Visualizing Effective Sample Size#

In this diagram, we’ll plot the relative effective sample size against the number of chains.

Because our computation above ran everything with \(N_{cores}=1\), we can’t make a realistic comparison of effective sampling rates.

fig, right = plt.subplots(dpi=140, ncols=1, sharey="row", figsize=(12, 6))

for algorithm, linestyle in zip(["DE-MCMC", "DE-MCMC-Z"], ["-", "--"]):
    dimensionalities = list(sorted(set(df_temp.reset_index().D)))[::-1]
    N_dimensionalities = len(dimensionalities)
    for d, dim in enumerate(dimensionalities):
        color = cm.autumn(d / N_dimensionalities)
        df = df_temp.loc[(algorithm, dim)].reset_index()
        right.plot(
            df.N_chains,
            df.rel_ess * 100,
            linestyle=linestyle,
            color=color,
            label=f"{algorithm}, {dim} dimensions",
        )

right.legend()
right.set_ylabel("$S_{eff}$   [%]")
right.set_xlabel("$N_{chains}$   [-]")
right.set_ylim(0)
right.set_xlim(0)
plt.show()
../_images/a60d59e5e370d86cabcf5424b431a65017538ce1bce84a6d72ae117db84ca6a4.png

Visualizing Computation Time#

As all traces were sampled with cores=1, we expect the computation time to grow linearly with the number of samples.

fig, ax = plt.subplots(dpi=140)

for alg in ["DE-MCMC", "DE-MCMC-Z"]:
    df = df_temp.sort_values("N_samples").loc[alg]
    ax.scatter(df.N_samples / 1000, df.t, label=alg)
ax.legend()
ax.set_xlabel("$N_{samples} / 1000$   [-]")
ax.set_ylabel("$t_{sampling}$   [s]")
fig.tight_layout()
plt.show()
../_images/8ca92c0f51d57738eee9591fb0263c880399738f4d35ab768c268fe2c325bdf5.png

Visualizing the Traces#

By comparing DE-MCMC and DE-MCMC-Z for a setting such as D=10, \(N_{chains}\)=5, you can see how DE-MCMC-Z has a clear advantage over a DE-MCMC that is run with too few chains.

def plot_trace(algorithm, D, N_chains):
    n_plot = min(10, N_chains)
    fig, axs = plt.subplots(nrows=n_plot, figsize=(12, 2 * n_plot))
    idata = df_results.loc[(algorithm, D, 10000, 10000, N_chains), "idata"]
    for c in range(n_plot):
        samples = idata.posterior.x[c, :, 0]
        axs[c].plot(samples, linewidth=0.5)
    plt.show()
    return


ipywidgets.interact_manual(
    plot_trace,
    algorithm=["DE-MCMC", "DE-MCMC-Z"],
    D=sorted(set(df_results.reset_index().D)),
    N_chains=sorted(set(df_results.reset_index().N_chains)),
);

Inspecting the Sampler Stats#

With the following widget, you can explore the sampler stats to better understand the tuning phase.

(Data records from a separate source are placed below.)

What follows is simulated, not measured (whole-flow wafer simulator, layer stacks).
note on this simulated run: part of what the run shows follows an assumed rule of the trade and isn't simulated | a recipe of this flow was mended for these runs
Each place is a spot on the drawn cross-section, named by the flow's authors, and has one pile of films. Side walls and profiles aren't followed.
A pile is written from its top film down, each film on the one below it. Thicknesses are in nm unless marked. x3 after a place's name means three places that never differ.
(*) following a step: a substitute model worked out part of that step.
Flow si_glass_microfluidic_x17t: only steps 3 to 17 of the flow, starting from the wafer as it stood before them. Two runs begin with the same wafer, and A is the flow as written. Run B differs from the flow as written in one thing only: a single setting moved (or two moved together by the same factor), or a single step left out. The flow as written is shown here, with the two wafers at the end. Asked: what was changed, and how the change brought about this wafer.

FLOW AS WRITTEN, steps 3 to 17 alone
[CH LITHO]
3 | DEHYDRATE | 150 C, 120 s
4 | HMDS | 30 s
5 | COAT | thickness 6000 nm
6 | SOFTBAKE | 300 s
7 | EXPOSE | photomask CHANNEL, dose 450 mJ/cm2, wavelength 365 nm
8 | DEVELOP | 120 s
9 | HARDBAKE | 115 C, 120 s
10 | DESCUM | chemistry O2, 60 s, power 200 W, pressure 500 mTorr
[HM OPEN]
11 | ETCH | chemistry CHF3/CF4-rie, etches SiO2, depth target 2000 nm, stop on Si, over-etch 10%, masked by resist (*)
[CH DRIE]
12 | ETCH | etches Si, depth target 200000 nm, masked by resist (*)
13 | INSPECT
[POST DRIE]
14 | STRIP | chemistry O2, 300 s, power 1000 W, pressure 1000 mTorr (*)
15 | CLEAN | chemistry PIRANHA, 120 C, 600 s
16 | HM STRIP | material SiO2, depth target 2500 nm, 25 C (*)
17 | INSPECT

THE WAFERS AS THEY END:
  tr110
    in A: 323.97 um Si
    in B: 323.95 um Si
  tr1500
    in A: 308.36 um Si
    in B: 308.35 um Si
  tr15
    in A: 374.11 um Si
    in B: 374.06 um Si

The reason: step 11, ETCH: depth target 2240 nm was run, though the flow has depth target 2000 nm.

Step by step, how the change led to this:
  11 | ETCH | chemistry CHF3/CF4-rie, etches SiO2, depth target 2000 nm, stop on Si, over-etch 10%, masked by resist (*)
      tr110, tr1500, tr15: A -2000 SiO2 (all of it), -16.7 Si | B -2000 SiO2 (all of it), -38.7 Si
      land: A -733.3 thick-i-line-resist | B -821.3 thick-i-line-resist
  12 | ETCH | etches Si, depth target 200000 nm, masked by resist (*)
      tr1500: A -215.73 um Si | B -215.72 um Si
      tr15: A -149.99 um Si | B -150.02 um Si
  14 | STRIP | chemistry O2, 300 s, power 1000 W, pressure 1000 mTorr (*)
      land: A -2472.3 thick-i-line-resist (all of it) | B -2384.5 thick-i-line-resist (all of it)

The tune=None default setting of DEMetropolisZ is the most robust tuning strategy. However, setting tune='lambda' can improves the initial convergence by doing a swing-in that makes it diverge much faster than it would with a constant lambda. The downside of tuning lambda is that if the tuning is stopped too early, it can get stuck with a very inefficient lambda.

Therefore, you should always inspect the lambda and rolling mean of accepted sampler stats when picking \(N_{tune}\).

def plot_stat(*, sname: str = "accepted", rolling=True, algorithm, D, N_chains):
    fig, ax = plt.subplots(ncols=1, figsize=(12, 7), sharey="row")
    row = df_results.loc[(algorithm, D, 10000, 10000, N_chains)]
    for c in df_results.idata[0].posterior.chain:
        S = np.hstack(
            [
                # idata.warmup_sample_stats[sname].sel(chain=c),
                idata.sample_stats[sname].sel(chain=c)
            ]
        )
        y = pd.Series(S).rolling(window=500).mean().iloc[500 - 1 :].values if rolling else S
        ax.plot(y, linewidth=0.5)
    ax.set_xlabel("iteration")
    ax.set_ylabel(sname)
    plt.show()
    return


ipywidgets.interact_manual(
    plot_stat,
    sname=set(df_results.idata[0].sample_stats.keys()),
    rolling=True,
    algorithm=["DE-MCMC-Z", "DE-MCMC"],
    D=sorted(set(df_results.reset_index().D)),
    N_chains=sorted(set(df_results.reset_index().N_chains)),
);

Conclusion#

When used with the recommended settings, DEMetropolis is on par with DEMetropolisZ. On high-dimensional problems however, DEMetropolisZ can achieve the same effective sample sizes with less chains.

On problems where not enough CPUs are available to run \(N_{chains}=2\cdot D\) DEMetropolis chains, the DEMetropolisZ should have much better scaling.

%load_ext watermark
%watermark -n -u -v -iv -w
pandas       1.0.4
numpy        1.18.5
arviz        0.8.3
ipywidgets   7.5.1
fastprogress 0.2.3
pymc3        3.9.0
last updated: Sat Jun 13 2020 

CPython 3.7.7
IPython 7.15.0
watermark 2.0.2